Thanks to Dave Murphy (EROI Guy) and Rembrandt Koppelaar for putting together this list of articles.

Let us know what you think of this idea. Both Dave and Rembrandt are in university settings, where they see many of these articles, and wanted to bring them to our attention. Sometimes one can get a fair amount from just reading the summary. For example, in "The role of non conventional oil in the attenuation of peak oil", the abstract makes it sound like the role is likely fairly small."

It would be good if all of the articles were free, but it looks like most of them require payment.

A fantastic idea! Thanks Dave and Rembrandt!

Here in the US I have found that you can access most journal articles by going to a State University library. They have always allowed me access to the library for free and that is normally how I get copies of the journal articles I would like.

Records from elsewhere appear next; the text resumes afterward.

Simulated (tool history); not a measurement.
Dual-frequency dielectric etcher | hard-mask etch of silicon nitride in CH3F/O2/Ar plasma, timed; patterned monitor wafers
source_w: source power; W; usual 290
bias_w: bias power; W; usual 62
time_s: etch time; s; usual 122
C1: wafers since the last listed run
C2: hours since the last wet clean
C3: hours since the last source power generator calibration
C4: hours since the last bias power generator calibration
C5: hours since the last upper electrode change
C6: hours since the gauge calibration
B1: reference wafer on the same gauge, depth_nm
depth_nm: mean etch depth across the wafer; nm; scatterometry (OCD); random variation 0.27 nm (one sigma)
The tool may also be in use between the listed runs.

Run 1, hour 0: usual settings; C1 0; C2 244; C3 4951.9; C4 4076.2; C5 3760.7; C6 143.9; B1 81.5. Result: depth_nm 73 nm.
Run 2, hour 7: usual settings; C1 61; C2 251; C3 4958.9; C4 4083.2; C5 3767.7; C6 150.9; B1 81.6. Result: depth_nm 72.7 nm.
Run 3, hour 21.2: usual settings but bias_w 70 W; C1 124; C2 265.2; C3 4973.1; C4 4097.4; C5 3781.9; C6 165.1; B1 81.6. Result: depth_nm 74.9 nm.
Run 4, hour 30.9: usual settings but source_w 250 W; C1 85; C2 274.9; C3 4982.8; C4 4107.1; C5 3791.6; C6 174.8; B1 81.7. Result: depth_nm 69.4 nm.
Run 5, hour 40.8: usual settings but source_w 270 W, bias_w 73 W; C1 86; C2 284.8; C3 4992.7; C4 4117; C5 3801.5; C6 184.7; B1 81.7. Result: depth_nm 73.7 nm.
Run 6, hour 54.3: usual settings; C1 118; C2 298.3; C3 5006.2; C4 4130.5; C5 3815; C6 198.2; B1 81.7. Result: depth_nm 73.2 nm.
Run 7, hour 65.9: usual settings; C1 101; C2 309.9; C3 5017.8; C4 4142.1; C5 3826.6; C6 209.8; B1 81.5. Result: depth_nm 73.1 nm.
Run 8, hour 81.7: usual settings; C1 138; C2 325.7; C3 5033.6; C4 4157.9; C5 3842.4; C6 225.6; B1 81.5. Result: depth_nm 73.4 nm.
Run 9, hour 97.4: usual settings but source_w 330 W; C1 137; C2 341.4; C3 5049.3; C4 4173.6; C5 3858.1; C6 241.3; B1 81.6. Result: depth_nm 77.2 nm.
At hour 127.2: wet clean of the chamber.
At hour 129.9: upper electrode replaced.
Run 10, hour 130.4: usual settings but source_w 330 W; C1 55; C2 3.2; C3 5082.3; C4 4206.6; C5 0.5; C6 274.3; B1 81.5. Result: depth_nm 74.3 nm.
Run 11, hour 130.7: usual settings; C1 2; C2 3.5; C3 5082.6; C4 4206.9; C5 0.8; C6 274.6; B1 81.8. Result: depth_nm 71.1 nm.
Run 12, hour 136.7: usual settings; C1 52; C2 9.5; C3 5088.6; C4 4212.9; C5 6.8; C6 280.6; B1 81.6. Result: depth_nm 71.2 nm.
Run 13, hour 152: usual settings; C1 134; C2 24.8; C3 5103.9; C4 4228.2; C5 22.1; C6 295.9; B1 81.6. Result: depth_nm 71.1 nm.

A fantastic idea! Thanks Dave and Rembrandt!

I second that.

Compare the paper by de Castro, Miguel and Mediavilla - The role of non conventional oil in the attenuation of peak oil - Energy Policy 37:5, to pp. 48-62 of the modeling paper we wrote for the First Model Comparison by the UN's Global Modeler's Forum: Bogdonoff, Qu, and Barney - Possible Futures for Bangladesh, Tunisia, and the United States: A Technical Report, 1997. (available here: www.millennium-institute.org/resources/elibrary/papers/UNCSDLong.pdf )

Thanks. But for an article to be remotely useful on the internet it needs to be available free of charge. Otherwise, it all starts getting too expensive. Puting an article on a pay-per-view website, guarentees that it will get next to zero readership.

I would disagree, it is useful to see these summaries.